Global memory access how to access the same location sequentially from different threads


I have a piece of code like below in a kernel function

A[i] = A[i] + b;

“i” is the array index, which is calculated in each thread. The problem is that “i” can be the same in several threads, so when execute the kernel function, thread may access the same memory location at the same time.

As the size of the array A is large, I have to put it into the device global memory, and I also defined it as “volatile” type. But the results were not as expected.

Is there tricky thing that I am missing here? Thanks!



Thanks, but my array is double precision one and I am using GTX 260, which has compute capacity 1.3

According to the CUDA programing guide, atomicAdd does not support float point operation except for the compute capacity 2.0 or above

Is there any other way?

Hi Athlonshi,

have you seen this thread. They come up with a replacement for atomic add operations for floats. I can hardly say somthing about the correctness because I didn’t try it myself as it seems to expensive.

If threads only need to be synchronized over a warp (Maybe you have the luck that this is true for you) this tagging mechanism in the Histogram Example will work for you.
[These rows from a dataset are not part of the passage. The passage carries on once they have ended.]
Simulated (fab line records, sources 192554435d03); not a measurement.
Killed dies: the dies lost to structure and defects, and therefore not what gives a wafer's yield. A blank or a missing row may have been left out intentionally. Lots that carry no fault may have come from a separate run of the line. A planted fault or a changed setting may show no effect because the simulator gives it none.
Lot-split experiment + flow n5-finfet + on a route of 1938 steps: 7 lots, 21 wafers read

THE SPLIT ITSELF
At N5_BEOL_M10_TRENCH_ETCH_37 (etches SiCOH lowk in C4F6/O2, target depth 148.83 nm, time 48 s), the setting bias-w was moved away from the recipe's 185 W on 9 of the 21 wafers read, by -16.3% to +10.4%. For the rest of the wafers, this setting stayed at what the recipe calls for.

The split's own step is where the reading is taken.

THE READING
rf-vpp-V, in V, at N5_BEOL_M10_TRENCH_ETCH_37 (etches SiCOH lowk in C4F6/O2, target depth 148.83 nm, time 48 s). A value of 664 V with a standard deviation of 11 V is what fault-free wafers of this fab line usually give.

Otherwise to overcome the atomic operations completely you might write the result of a single thread to a temporary buffer B with the size of the thread grid e.g. expect that you have 5 threads and each thread writes its value b. Lets say B is equal to {7,15,3,3,5}. So each thread has written to its designated location without memory collisions. Additionally, store the write address in a separate address buffer, e.g the value b=7 of thread 0 should be added to address ‘5’, the value b=15 which comes form thread 1 should have been added to address ‘1’ an so on which results in A= {5,1,2,1,1}. Sort both buffers with CUDPP radix sort for their write address which would result in the following two sorted buffers A’ = {1,1,1,2,5} and B’ = {15,3,5,3,7}. Now you have to compact both buffers. Therefore compute a marker buffer M = {1,0,0,1,1} which is set according to following rule: if( A’(i) != A’(i-1) ) M(i) = 1 else M(i) = 0. During this operation write the current thread index into a separate buffer I = {0,1,2,3,4}. A CUDPP compaction of I with M results in I’={0,3,4}. Now if you run a thread for each element of I’ you can add up the addressed values from I’(i) to I’(i+1) without any write collisions. The values of I’ will address the values of B’ accordingly. See the CUDPP documentation for the compact and sort primitives. This mechanism I have first seen in the paper of Zhou et al. for their data Data Parallel Octrees (Step 3 to 5).

I hope this will help you.

Hi, Jens:

Thanks very much for addressing my problem in detail.

I will try to compare them or getting a card with a compute capacity of 2.0 is also a plan.